Then-Gov. Mitch Daniels canceled the 10-year contract in 2009 following complaints from welfare clients, lawmakers and others about long wait times, lost documents and improper rejections. IBM and Indiana then countersued each other, setting off the complicated court fight.
Justice Mark Massa recused himself from the case because he was Daniels’ general counsel when the contract was signed.
The high court’s four other justices unanimously found Tuesday that IBM had breached its contract by failing to meet “timeliness metrics” and to “assist the State in achieving its policy objectives” — thus reversing a 2012 Marion County trial court finding — and said the state can seek damages. However, the justices also affirmed the trial court’s award of nearly $50 million to IBM in assignment and equipment fees.
The ruling reversed the trial court’s award of $13 million to IBM in pre-judgment interest claims and early contract termination close-out payments, yet agreed with the trial court’s denial of about $43 million in deferred fees that IBM had sought, said Peter Rusthoven, a private attorney representing Indiana’s Family and Social Services Administration in the dispute.
Rusthoven said Tuesday that the FSSA was “very pleased,” because the justices directed the trial court to determine how much IBM owes Indiana in damages for its contract breach, a figure he says is about $175 million.

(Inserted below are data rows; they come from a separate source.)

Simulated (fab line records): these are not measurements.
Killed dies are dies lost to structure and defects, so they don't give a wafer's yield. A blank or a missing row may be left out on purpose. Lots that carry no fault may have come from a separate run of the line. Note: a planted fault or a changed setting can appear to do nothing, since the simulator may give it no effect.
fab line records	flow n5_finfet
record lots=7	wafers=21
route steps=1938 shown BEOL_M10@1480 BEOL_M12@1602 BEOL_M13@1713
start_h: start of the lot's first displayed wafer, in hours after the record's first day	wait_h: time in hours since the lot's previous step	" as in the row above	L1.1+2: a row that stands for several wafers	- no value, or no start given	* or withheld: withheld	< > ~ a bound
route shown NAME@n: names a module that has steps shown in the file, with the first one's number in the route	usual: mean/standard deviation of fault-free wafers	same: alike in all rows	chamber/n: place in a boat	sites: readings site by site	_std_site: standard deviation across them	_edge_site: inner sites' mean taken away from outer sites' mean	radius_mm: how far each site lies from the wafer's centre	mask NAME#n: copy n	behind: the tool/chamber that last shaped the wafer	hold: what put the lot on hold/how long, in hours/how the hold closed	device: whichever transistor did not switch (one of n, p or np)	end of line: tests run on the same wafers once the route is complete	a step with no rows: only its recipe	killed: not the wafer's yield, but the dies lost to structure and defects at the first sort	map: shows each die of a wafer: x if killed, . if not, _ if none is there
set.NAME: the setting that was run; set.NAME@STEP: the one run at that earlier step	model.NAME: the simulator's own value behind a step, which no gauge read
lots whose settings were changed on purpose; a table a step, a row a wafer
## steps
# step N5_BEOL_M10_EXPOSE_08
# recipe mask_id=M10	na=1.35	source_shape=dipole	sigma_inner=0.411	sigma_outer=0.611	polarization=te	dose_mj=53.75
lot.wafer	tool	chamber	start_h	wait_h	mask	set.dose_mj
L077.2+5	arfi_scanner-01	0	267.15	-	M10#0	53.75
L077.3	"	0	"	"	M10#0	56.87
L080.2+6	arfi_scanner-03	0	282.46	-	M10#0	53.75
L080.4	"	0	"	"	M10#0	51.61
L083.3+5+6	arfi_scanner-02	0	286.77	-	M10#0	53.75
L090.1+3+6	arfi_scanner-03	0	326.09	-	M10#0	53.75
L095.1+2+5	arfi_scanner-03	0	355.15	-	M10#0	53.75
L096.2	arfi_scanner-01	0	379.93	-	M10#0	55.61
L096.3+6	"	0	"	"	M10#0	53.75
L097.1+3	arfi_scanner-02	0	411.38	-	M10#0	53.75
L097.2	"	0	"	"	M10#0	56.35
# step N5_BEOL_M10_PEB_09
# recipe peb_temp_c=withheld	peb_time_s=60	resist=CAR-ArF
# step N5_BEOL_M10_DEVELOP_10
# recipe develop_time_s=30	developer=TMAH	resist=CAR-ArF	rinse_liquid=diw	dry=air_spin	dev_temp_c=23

“This means that our Court of Appeals and now our Supreme Court have recognized, as we maintained from the beginning, that IBM materially breached its contract as a matter of law. And therefore it must compensate the state for the damages it’s cost,” Rusthoven said.
IBM spokesman Clint Roswell said in a statement that the Armonk, New York-based technology company is disappointed. “Creation of the State’s current system would not have been possible without building on IBM’s technology,” he said.
The justices heard arguments in the case in October 2014. Attorneys for IBM and the state later tried mediation to settle their differences, at the suggestion of Chief Justice Loretta Rush, but informed the court in August that those efforts had failed.